Viña Ventisquero Apalta Vineyards Pangea Syrah 2005

Viña Ventisquero Apalta Vineyards Pangea Syrah 2005

Viña Ventisquero Apalta Vineyards Pangea Syrah 2005

Since it was a wine from North American yesterday, it’s only fair to have a wine from South America today.  As with Californian wines, there’s very little Chilean wine in Australia, since you would need a pretty good reason to bring wine from one New World wine producing country to another.  This wine, the Viña Ventisquero Apalta Vineyards Pangea Syrah 2005, has a good reason and his name is John, but more about him later.

This is the third wine from Chile featured on this blog, with the Casa Marín Sauvignon Gris of San Antonio and the De Martino Carignan of the Maule Valley both showing nicely.  This wine is from an area in between those two regions.  It is from Apalta, a small area within the Colchagua Valley zone, which is within the Rapel subregion which in turn is part of the Central Valley region.  Apalta first turned up on my radar back in 2008 when a wine from there, the Casa Lapostelle Clos Apalta 2005, topped the Wine Spectator Top Pick list.  I’m not sure if it was considered such before then, but certainly every reference to Apalta since then has termed it an exclusive area for the production of premium wines.

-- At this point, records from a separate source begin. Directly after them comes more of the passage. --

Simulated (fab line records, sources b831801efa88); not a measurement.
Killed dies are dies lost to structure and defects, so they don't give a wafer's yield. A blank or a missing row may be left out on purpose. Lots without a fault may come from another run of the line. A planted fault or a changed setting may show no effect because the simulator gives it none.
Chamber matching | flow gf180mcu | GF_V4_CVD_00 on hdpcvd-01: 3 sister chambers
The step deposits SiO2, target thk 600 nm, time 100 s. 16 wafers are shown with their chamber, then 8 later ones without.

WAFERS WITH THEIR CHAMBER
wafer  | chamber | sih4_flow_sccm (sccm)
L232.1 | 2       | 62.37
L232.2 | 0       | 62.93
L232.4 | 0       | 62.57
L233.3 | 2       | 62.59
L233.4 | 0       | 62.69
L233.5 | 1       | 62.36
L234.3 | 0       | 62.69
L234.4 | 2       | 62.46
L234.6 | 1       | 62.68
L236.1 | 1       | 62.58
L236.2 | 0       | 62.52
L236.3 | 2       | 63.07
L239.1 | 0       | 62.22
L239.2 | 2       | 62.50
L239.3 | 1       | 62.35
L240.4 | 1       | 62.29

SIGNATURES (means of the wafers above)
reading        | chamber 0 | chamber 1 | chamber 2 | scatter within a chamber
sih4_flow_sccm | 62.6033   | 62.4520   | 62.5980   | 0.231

Located roughly 180km south by southwest of Santiago, the Apalta Valley is horse shoe shaped, with 600m hills along the west, north and east sides.  The floor of the valley slopes from north to south, and the open end of the valley to the south is marked by the Tinguiririca River flowing across it.  The hills shorten the amount of time the vines are exposed to the sun, quite the opposite to so many valleys in cooler regions where the object is to maximize sunlight on the vines.  While the hills provide protection from extreme weather, they, along with the wind corridor of the river, allow breezes between the Andes Mountains to the east and the Pacific Ocean to the west to keep the vines ventilated.  The Colchagua Valley is generally considered to be a warm climate, but the specific factors at play in Apalta make it more temperate.  The soil of the valley is infertile, thick sand, with granite deposits from the surrounding hills along the slope, though towards the bottom of the valley near the river there is more clay and alluvial deposits.

Viña Ventisquero is a premium wine producer that makes wine from regions throughout Chile.  Their three major brands each have their own emphasis, with this one, Vinos Ventisquero, being some of their top wines, while Vinos Yali are ecofriendly wines and Vinos Ramirana are wines from cool, coastal regions.  In addition to this Syrah, there is a  Carménère and Syrah blend, also from Apalta, a Pinot Noir from Casablanca, and a series of sub-ranges under the Vinos Ventisquero umbrella.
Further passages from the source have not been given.